Mayfair jeweller Boodles was the site of a real heist straight out of Hollywood in 2016, when Lulu Lakatos allegedly swapped seven diamonds worth £4.2 million for some much less valuable stones. She gained access to the gems by pretending to be a gemologist who needed to examine and value the jewels, but instead swiped them for herself, leaving a little sack of pebbles behind in their place. 

Lakatos initially got away with it – until Boodles’ diamond expert went to examine the bag and found the valuables were missing. Among them were a 20-carat heart-shaped diamond worth more than £2.2m and a three-carat pear-shaped pink diamond valued at £1.1m. 

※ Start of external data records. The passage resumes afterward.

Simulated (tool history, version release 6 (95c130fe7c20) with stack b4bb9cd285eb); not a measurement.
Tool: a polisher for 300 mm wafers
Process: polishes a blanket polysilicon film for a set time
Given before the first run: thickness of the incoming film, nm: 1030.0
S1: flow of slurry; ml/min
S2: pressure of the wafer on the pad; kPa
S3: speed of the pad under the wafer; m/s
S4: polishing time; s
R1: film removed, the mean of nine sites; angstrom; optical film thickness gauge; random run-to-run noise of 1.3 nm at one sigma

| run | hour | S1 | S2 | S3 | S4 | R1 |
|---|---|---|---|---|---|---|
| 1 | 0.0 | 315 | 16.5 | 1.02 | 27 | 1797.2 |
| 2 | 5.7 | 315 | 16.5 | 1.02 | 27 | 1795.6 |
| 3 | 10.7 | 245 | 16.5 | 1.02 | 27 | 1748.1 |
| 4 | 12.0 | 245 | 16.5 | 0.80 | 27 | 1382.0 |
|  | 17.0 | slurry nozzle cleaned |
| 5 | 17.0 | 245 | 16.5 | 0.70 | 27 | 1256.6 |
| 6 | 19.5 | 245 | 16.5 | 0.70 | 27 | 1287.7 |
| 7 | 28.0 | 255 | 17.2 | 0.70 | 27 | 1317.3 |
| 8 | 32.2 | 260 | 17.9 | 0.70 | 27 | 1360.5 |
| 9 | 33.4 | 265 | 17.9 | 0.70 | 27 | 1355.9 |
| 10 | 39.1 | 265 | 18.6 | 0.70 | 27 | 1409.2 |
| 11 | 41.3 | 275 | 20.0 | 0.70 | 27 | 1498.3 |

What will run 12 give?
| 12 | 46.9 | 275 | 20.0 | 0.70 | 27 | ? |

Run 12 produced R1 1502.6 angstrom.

The woman didn’t act alone, with a crew reportedly on hand to help her pull off the con. After examining the diamonds and putting them into a padlocked purse, she put the purse into her own bag – only to be told to put it back on the table by the showroom’s own gemologist, Emma Barton. Yet it seems Lakatos was prepared for this and switched the purse for an identical one that she’d brought along with her. 

After she left the jeweller’s, she was seen putting an object similar to the purse in the handbag of a woman who had been waiting in a nearby shop. She then changed her outfit in a public toilet and jumped on the Eurostar back to her home in France, joined by a female accomplice. Two other women and two men thought to also be involved travelled on the same train. 

While the heist might sound quite ingenious in parts, it’s also a reminder that crime doesn’t pay. Two men, Christophe Stankovic and Michael Jovanovic, have already been convicted of conspiracy to steal. Lakatos has denied the charges against her and is standing trial at Southwark Crown Court now.